Print      
On N. Korea, Trump and Bolton don’t see eye to eye
Pyongyang reacts angrily to talk about Libya
By Rick Noack
Washington Post

WASHINGTON — President Trump contradicted his national security adviser on Thursday over North Korea policy after an angry rebuke from Pyongyang over John Bolton’s comments. Bolton had recently suggested that Libya could serve as a model for persuading North Korea to give up its nuclear weapons program.

But Trump veered away from that idea, saying Thursday that ‘‘the Libya model isn’t the model that we have at all when we’re thinking of North Korea.’’

He cautioned, however, that the fate suffered by Libya shows ‘‘what will take place if we don’t make a deal.’’ Libya’s Moammar Gadhafi was captured and killed by rebel forces in 2011 during the Arab Spring uprising, years after his government voluntarily decided to give up its nuclear weapons program in 2003.

While Trump may have been seeking to soothe tensions ahead of a June summit with North Korea’s Kim Jong Un, even offering reassurances to Kim that regime change is not on the agenda, it is not clear that his Libya comments would have the intended effect.

Bolton himself hadn’t implied, publicly at least, that the ‘‘Libya model’’ would include regime change in North Korea. Instead, he emphasized in an interview with CBS the need to build trust and verify any denuclearization efforts.

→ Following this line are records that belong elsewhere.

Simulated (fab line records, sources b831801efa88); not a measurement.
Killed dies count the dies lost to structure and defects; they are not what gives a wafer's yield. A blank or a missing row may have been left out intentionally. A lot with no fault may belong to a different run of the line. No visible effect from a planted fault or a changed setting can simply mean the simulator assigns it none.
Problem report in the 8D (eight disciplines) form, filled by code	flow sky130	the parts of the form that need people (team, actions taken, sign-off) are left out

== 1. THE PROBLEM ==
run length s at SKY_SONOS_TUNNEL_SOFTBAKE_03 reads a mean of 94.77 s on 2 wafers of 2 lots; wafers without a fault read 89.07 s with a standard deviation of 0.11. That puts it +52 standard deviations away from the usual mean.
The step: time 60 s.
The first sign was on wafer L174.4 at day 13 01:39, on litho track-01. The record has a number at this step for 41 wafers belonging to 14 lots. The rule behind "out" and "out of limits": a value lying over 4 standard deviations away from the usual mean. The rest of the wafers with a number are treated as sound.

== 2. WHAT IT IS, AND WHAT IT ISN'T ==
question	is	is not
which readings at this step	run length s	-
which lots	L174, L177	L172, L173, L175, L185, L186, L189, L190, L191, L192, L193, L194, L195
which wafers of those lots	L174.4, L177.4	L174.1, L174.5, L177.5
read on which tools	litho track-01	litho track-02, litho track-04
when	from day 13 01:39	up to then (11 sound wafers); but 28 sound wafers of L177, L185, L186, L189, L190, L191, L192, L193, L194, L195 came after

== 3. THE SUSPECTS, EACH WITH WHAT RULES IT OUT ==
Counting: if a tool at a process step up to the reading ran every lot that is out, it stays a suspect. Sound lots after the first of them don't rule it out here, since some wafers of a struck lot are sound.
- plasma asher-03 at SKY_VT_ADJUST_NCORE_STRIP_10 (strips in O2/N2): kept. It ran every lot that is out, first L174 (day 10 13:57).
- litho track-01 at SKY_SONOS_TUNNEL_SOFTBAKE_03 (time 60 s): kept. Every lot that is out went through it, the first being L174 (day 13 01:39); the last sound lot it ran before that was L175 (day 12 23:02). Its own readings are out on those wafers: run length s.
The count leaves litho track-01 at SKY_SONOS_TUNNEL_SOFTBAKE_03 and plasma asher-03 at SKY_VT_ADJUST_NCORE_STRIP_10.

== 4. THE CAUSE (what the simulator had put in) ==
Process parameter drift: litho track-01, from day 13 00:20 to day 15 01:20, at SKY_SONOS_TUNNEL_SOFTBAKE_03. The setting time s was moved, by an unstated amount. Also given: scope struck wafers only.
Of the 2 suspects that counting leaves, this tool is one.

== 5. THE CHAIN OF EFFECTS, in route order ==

‘‘What we want to see from them is evidence that it’s real and not just rhetoric,’’ Bolton told the network in April. ‘‘One thing that Libya did that led us to overcome our skepticism was that they allowed American and British observers into all their nuclear-related sites. So it wasn’t a question of relying on international mechanisms. We saw them in ways we had never seen before.’’

What Bolton didn’t mention was that North Korea already had rejected a verification scheme based on the Libya model 10 years ago. In 2008, the United States proposed a verification process to Pyongyang that was based on inspection processes previously used in Libya. North Korea objected to two key elements of that plan: the taking of samples and visits to undeclared facilities.

Prior resistance to that plan and North Korea’s longstanding animosity toward Bolton may explain Pyongyang’s anger and subsequent threat to cancel the upcoming summit.

‘‘High-ranking officials of the White House and the Department of State including Bolton, White House national security adviser, are letting loose the assertions of a so-called Libya model of nuclear abandonment,’’ North Korea said Wednesday. The world, North Korea went on to say, ‘‘knows too well that our country is neither Libya nor Iraq which met miserable fates.’’ (Former Iraqi leader Saddam Hussein was hanged in 2006.)

Regardless of whether Libya can be a model for North Korea, how did the United States persuade Gadhafi in 2003 and 2004 to give up his early-stage nuclear weapons program? And why was the Libyan regime toppled? The answers, it appears, depend on whom you’re asking.

The George W. Bush administration framed Libya’s move as resulting from the 2003 US-led Iraq invasion and intelligence operations that cut off delivery routes for Libya’s nuclear weapons program. In an interview with CNN, Gadhafi indicated the toppling of the Hussein regime in Iraq may have affected his decision.

‘‘In word and action, we have clarified the choices left to potential adversaries,’’ then-President George W. Bush said when he announced the program’s dismantlement, indirectly referring to the Iraq War.

But analysts criticized the Iraq-Libya link at the time and suggested Bush may have been trying to use success in Libya to defend his Iraq legacy. Gadhafi’s concessions, wrote Brookings analyst Martin Indyk in 2004, were linked mostly to Libya’s economic crisis after years of sanctions and mismanagement. ‘‘The only way out was to seek rapprochement with Washington,’’ Indyk wrote. And while North Korea has long been able to rely on China, the United States was the dominant power in the Middle East in the early 2000s.

Gadhafi’s search for allies and rehabilitation ultimately led him to strike a more conciliatory tone, Indyk said. ‘‘Fed up with pan-Arabism, he turned to Africa, only to find little support from old allies there. Removing the sanctions and their accompanying stigma became his priority,’’ the analyst wrote.

Multiple reports suggest Gadhafi’s willingness to negotiate an end to his nuclear weapons program were initially rebuffed. When offering to give up the program in exchange for sanctions relief wasn’t sufficient, he looked for ways to settle his dispute with Britain over the bombing of Pan Am Flight 103 in 1988 — a US condition for further talks. Overall, 270 people died in the attack, for which Gadhafi claimed responsibility in 2003, though he maintained that he had not ordered the bombing. Libya agreed to pay at least $5 million to the families of each of the 270 victims.